> Genuine beauty exists is a strong indicator of health and fertility, extremes of human state (such as the anorexic or obese forms) are not only not beautiful but are profoundly unhealthy.
Plenty of people find extremely skinny people attractive - it's one of the reasons anorexia can be a problem, people feel compelled to go without food because they're trying to attain a body shape that isn't achievable while staying healthy in order to conform to a beauty standard. Plenty of people find larger people attractive, and at other times in history this was the dominant attitude.
This is just smuggling your preferences into a frame of objectivity with some spurious comparisons. You're ignoring the is-ought problem [1]. You can tell me a long stream of "is" claims ("this person is obese, this person is anorexic") but you can't actually come to a conclusion about beauty without making or implying an "ought" claim ("you ought to look a certain way"). The rhetorical game here is that, if you leave it implied as if it were obvious and required no justification, then you can pretend that it is an "is" claim instead of an "ought" claim in a trenchcoat. And if you pretend that you've made your argument using only "is" claims we can all agree on, then you can pass it off as objective. But it's mere sophistry, and once you understand how it works, it stops being convincing.
Even if we accepted your framing here, very few people are anorexic or obese or in another extreme state at a given time. So by your logic, surely the vast majority of people are beautiful, and we still don't need to go around policing who gets to feel beautiful.

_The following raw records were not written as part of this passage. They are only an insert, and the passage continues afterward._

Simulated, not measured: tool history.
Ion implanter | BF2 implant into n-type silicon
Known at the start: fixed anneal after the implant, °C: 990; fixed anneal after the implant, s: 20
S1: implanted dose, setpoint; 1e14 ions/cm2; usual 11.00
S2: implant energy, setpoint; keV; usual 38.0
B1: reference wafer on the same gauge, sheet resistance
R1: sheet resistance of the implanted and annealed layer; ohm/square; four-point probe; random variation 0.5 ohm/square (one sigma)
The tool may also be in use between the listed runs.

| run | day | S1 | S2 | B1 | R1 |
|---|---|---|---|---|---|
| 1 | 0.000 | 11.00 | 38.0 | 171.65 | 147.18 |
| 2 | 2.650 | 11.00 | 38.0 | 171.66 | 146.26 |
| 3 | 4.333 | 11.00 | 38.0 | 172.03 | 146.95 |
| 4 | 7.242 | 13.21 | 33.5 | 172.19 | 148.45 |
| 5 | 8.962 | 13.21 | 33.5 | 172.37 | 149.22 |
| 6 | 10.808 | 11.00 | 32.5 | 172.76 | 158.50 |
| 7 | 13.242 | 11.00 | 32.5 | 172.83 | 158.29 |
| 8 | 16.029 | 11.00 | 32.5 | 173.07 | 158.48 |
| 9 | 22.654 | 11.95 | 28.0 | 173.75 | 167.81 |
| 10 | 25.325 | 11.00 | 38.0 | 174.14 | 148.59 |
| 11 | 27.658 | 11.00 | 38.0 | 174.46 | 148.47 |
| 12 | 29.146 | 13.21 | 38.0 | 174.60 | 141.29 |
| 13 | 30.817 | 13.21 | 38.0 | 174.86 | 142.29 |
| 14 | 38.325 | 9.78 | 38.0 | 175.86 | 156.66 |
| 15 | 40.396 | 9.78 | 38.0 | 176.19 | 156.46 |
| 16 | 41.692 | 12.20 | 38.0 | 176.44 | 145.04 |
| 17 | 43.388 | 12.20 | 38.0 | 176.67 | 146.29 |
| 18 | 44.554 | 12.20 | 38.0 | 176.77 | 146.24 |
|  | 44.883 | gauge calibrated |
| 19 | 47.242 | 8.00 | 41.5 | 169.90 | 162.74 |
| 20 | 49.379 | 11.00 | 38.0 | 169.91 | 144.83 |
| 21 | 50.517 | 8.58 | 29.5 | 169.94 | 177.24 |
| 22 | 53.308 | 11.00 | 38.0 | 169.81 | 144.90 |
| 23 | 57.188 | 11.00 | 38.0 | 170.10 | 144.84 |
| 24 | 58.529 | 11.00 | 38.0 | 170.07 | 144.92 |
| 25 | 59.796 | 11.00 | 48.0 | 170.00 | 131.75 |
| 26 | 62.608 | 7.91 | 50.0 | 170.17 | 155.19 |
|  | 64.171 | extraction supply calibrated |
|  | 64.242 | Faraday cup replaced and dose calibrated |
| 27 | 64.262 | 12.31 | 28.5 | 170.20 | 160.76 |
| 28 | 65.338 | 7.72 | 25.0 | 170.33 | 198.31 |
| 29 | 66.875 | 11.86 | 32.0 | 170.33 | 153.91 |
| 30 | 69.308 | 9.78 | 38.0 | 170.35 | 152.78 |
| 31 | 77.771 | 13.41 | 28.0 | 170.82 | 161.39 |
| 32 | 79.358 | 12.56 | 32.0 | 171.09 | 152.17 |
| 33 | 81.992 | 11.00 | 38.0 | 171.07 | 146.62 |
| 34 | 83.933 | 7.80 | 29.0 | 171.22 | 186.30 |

> (Intelligence is a social construct, says a member of the only species intelligent enough to hold that notion.)
This is does not contradict any claim I made. I'm guessing you've conflated "socal construct" with "fictional," but that's not so. Voting and being elected are both social constructs, that doesn't mean Joe Biden isn't the president of the US. Being smart is real, as a concept, but reasonable people may disagree about the definition or about who is smart, and it's possible for none of them to be wrong.